Carbon Capture and Storage: The current rate of CCS implementation worldwide to reduce emissions from fossil fuel sources is insufficient to limit future global warming to under 1.5°C or 2°C. In addition to the obstacles with the still-developing technology when it comes to direct air carbon capture, the cost of CCS implementation, and environmental considerations, the widespread deployment of CCS is also limited by the availability of geological storage to trap the captured carbon. Given an appropriately selected and well-managed geological storage site, CCS can effectively isolate the stored carbon from the atmosphere, thus negating that carbon from contributing to global warming.

Cities and Municipalities

Carbon-Neutral Urban Design: Rapidly growing cities and urban areas can minimize future GHG emissions through energy efficiency improvements in infrastructure and city services that utilize low-emission technologies. This can be coupled with the electrification of cities using low-emission energy sources. Cities can also encourage an environmentally sustainable way of life for urban residents by focusing on compact urban design that makes the use of public transportation and non-motorized conveyance (such as walking or bicycling) more palatable. In addition, sustainable urban planning and design can take into consideration the inclusion of zones and infrastructure that naturally capture and store carbon emissions in the urban environment. City parks, neighborhood lakes and ponds, and green spaces on or around buildings with trees and vegetation all provide mitigation (and adaptation) benefits. Even changes in the type of building materials help to keep cities cooler and reduce GHG emissions, while also lessening the impact of the urban heat island effect.9

Long-Term Municipal Planning: Urban areas have been incorporating climate mitigation strategies in their municipal development plans in order to meet local net-zero emission targets. Implementation of such strategies is either constrained or enabled by a municipality’s governance and regulatory structure, as well as its available financial and technological resources. The scope of these strategies will depend on a municipality’s spatial extent, its level of urbanization and state of development, and the types of land use within its boundaries.

A general view of the production and quality control processes of Togg, Turkiye’s first domestically-produced electric car, at the Togg Technology Campus in Bursa on Sept. 4, 2023. Photo by Sergen Sezgin/Anadolu Agency via Getty Images.
A general view of the production and quality control processes of Togg, Turkey’s first domestically-produced electric car, at the Togg Technology Campus in Bursa on Sept. 4, 2023. Photo by Sergen Sezgin/Anadolu Agency via Getty Images.

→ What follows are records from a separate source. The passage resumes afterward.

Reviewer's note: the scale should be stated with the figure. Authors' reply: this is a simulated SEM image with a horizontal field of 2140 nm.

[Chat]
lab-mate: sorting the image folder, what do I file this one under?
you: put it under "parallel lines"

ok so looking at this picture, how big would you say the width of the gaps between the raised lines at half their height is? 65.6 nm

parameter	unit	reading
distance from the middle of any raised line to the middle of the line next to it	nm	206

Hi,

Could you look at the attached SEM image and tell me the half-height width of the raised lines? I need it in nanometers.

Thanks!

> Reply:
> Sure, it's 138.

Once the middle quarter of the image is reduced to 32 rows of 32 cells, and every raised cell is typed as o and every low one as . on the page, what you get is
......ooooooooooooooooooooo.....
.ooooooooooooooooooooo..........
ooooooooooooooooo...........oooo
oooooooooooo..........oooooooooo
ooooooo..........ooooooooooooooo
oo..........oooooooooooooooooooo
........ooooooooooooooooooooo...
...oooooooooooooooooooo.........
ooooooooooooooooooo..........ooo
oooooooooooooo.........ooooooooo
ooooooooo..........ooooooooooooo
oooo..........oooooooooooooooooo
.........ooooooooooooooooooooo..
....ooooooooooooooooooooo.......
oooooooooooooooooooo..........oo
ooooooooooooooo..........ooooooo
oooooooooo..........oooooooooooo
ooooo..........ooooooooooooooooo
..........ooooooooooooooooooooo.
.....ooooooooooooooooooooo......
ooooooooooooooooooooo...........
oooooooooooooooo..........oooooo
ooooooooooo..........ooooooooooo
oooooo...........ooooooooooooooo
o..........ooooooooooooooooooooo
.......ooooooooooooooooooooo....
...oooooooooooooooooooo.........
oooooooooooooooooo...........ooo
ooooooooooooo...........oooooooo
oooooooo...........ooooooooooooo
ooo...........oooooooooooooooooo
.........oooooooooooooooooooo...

Electric Vehicles (EVs): A wider adoption of EVs that are powered from low-emission sources of energy has the potential to reduce GHG emission from the transportation sector. The rate of adoption and usage of EVs has increased as their purchase price has fallen. However, scaling up the use of EVs is contingent on providing the necessary supporting infrastructure, such as sufficient numbers of recharging stations, especially outside of urban areas. Additionally, advancements in battery storage and battery technologies can expand the viability of EVs from personal vehicles to commercial and industrial heavy operation vehicles that are traditionally powered by fossil fuels. With a potentially more mainstreamed usage of EVs, there are some concerns about being able to sustainably source the critical minerals that are needed to produce batteries.

Alternative Low-Emission Fuels: For transportation needs that are more long distance, such as for global aviation and shipping, electrification of these modes of transportation is not currently feasible. Electrification in aviation and shipping could be possible for shorter-duration travel of airplanes and ships, where airports and ports could incorporate the supporting infrastructure needed to power these modes of transportation, thus reducing a portion of emissions from flying and shipping operations. Besides efficiency improvements in how airplanes and ships utilize energy, mitigation of emissions from these transportation modes will be predominantly achieved through the use of alternative low-emission fuels such as biofuels, low-emission hydrogen, and synthetic fuels.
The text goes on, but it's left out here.